Yes, but...Think: Find and Filter Everything
This week, Google began testing "Google Base"—a mechanism that will make it easy for content owners to submit content to Google. The newspaper publishers quickly saw it as yet another threat to their classified ad revenues (of course, Google already is a threat to classified ads, particularly local ads—through its Google Local listings, which let you easily type in a location and quickly locate and click-through to hotels, restaurants, dry cleaners, lawyers, etc.).

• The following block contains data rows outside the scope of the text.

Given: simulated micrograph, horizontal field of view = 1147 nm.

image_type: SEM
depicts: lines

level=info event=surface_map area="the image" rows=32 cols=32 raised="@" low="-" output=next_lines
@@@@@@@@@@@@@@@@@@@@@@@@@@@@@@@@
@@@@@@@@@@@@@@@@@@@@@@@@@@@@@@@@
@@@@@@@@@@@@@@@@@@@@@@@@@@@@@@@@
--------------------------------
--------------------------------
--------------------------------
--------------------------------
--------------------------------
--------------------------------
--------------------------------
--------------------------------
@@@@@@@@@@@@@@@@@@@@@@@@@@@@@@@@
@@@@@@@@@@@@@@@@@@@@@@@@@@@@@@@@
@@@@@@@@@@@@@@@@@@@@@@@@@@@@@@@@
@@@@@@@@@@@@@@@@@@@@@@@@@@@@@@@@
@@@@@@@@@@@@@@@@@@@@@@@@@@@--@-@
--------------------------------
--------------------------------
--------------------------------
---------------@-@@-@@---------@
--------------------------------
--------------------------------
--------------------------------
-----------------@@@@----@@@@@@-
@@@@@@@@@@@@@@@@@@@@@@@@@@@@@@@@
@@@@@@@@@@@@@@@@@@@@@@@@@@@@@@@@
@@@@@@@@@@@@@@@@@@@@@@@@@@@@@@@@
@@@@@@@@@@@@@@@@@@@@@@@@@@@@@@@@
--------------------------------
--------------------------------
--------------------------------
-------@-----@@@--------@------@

What Google Base actually does is make it easy for anyone to upload content to Google to search. Instead of waiting for Google to spider your Web site—and only seeing the "outside-the-log-in" content—anyone will be able to post information directly to Google either an item at a time, like a car you want to sell or as a bulk upload. The terms of service for Google Base as reported by blogger Caleb Eggensperger are as follows: “By submitting, posting or displaying Content on or through Google services which are intended to be available to the general public, you grant Google a worldwide, non-exclusive, royalty-free license to reproduce, modify, adapt, publish and otherwise use, with or without attribution such Content on Google services solely for the purpose of displaying, distributing and promoting Google services.”
Note that while Google Base will compete with Craig's List, eBay, and other places that people go to buy and sell things, it's not limited to things that are for sale. It can also be used as a way to upload research you want the world to know about, or data sets you've gathered. The categories for submissions listed so far include: Recipes, Course Schedules, Events and Activities, Housing, Jobs, News and Articles, People Profiles, Products, Reference Articles, Reviews, Services, Travel, Vehicles, and Want Ads. I'm sure that's just a sampling.
Google's Foray into Sort and Navigation
Here's what I think is really afoot. With Google Base, Google is accomplishing two much-needed goals.
1. An easy way for Google to acquire content legally. By making it easy for anyone to submit information to Google, the company circumvents all copyright protection issues. If I give it to you, you can search and display it. I—the content owner—control what I give you—full text/video/imagery or a description with a pointer. I can choose whether the item described in my Google Base listing is free or for sale. I can let you map it. And, I can tell you what metadata to associate with it and what categories it belongs in. That's where the real magic comes in.
2. An organic metadata/taxonomy creation engine. Google Base will no doubt be an open taxonomy/categorization engine that content contributors will be able to evolve. This will happen in much the same way that the blogging community is evolving the tagging for blog content and RSS feeds. We're weaving the semantic Web, collectively. For example, in the Google Base previews that people have posted, you can sort recipes by "time" and by "price." Presumably you'll also be able to sort by ingredients, fat content, fiber content, and so on. Who will "arbitrate" what categorizations are useful for each topic area? The community at large. I'm presuming that as people add metadata fields and taxonomy categories, others will be able to add those fields/categories to their listings.
The fact that you can sort the results of Google Base listings based on categories of metadata is a really important evolution of the Google search engine. Sorting and navigation have been the Achilles heel of this otherwise tremendously powerful and life-changing resource. As you'll see from this week's research reports, the biggest disadvantage that Google has, when compared with alternative search engines for enterprise use, is its lack of sort and navigation capabilities.